"Lake" was a relative term in Chariton prior to 1905, when the C.B.&Q. reservoir (now West Lake, or Crystal Lake) was built. There were no large bodies of water, so puddles became ponds and ponds of varying sizes sometimes were designated "lake."
Spring Lake, source of the name for south Chariton's Spring Lake Subdivision, was one of these. But there was a Gay Lake, too --- and here's a photo from the Lucas County Historical Society collection to prove it. Heck, it's not even a good-sized pond. But from the early 1890s until 1903, lake it was.
Gay Lake came about soon after the venerable Thomas Gay (1837-1908) and his wife, Lotilla Ann, retired from their Warren Township farm and moved into town. That farm had incorporated the site of the pioneer post office called Freeland, subject of yesterday's post.
The Gays purchased a lot at the intersection of Court Avenue and Sixth Street, three blocks due east of the southeast corner of the square, and built themselves a new home. I'm not sure exactly where that home stood or if, in fact, it still stands --- I'll try to clarify that when I get a chance to take a look at Chariton's town lot records again. But this was a scenic, conveniently located, developing neighborhood at the time, offering views of woods and hills across a draw to the east.
I'm guessing that their home was --- and still may be --- located on the northeast corner of that intersection. They actually built two adjacent houses here, living first in one and then in the other.
Just to the north was another lot, low with a stream running through that had been damned to the west in 1888 to form Lake Como --- built to provide the water needed by the city's new electrical generating plant in what now is Yocom Park. Remember that the lower area of today's park once was filled with water, held in place by a dam that still is the base of North Sixth Street.
It was here that the Gays built a small pond and went to work landscaping the area around it. The Chariton Patriot reported in its edition of July 14, 1898: "Mr. Thomas Gay is making the surroundings of the small lake on the lot just north of his house and east of Lake Como, very beautiful. He has water lilies and water hyacinths nicely started to growing in the water and has petunias and other flowers growing at the edge of the lake, making quite a pretty picture. A tiny fountain, rocks covered with moss, add also their share of attractiveness of the spot."

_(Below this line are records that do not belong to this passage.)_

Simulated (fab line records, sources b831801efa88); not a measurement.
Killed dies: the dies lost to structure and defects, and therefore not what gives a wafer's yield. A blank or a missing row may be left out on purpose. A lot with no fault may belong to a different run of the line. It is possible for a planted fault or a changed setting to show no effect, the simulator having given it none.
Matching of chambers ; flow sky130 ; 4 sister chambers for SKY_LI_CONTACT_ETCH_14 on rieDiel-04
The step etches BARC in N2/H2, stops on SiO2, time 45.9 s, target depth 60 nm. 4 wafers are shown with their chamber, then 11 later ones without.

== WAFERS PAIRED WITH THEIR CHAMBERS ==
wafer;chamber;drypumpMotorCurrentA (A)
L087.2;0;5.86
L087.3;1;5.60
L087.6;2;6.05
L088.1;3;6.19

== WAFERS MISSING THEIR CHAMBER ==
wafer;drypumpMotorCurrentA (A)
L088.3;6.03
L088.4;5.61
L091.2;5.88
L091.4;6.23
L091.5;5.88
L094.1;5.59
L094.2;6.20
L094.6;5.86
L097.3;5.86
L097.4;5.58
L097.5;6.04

Unfortunately, the entire enterprise washed down the creek five years later, during late August of 1903, when a record-breaking rain storm struck Lucas County. Here's how The Chariton Herald of Sept. 3, 1903, reported the damage in this part of town:
"The city also comes in for considerable loss. Last Thursday night the dam on the east side of the pond at the electric light plant gave way and about twenty feet went out. The torrents of water rushing across Mr. Gay's property washed out his pretty little lake which he had stocked with fish and sown with water lilies, and in the twinkling of an eye, several years of hard work was gone for naught."
The dam was repaired and Lake Como refilled, but the Gays made no attempt to restore their landscaping achievement.
Ten years later, during 1912-1913, the new Rock Island line was driven from north to south through east Chariton, changing the nature of the neighborhood entirely. Court avenue now became the main approach to the new Rock Island Depot, everything east of Sixth Street to the south was incorporated into railroad right-of-way and rail yards and, to the north, a new electrical generating plant was built alongside the new tracks.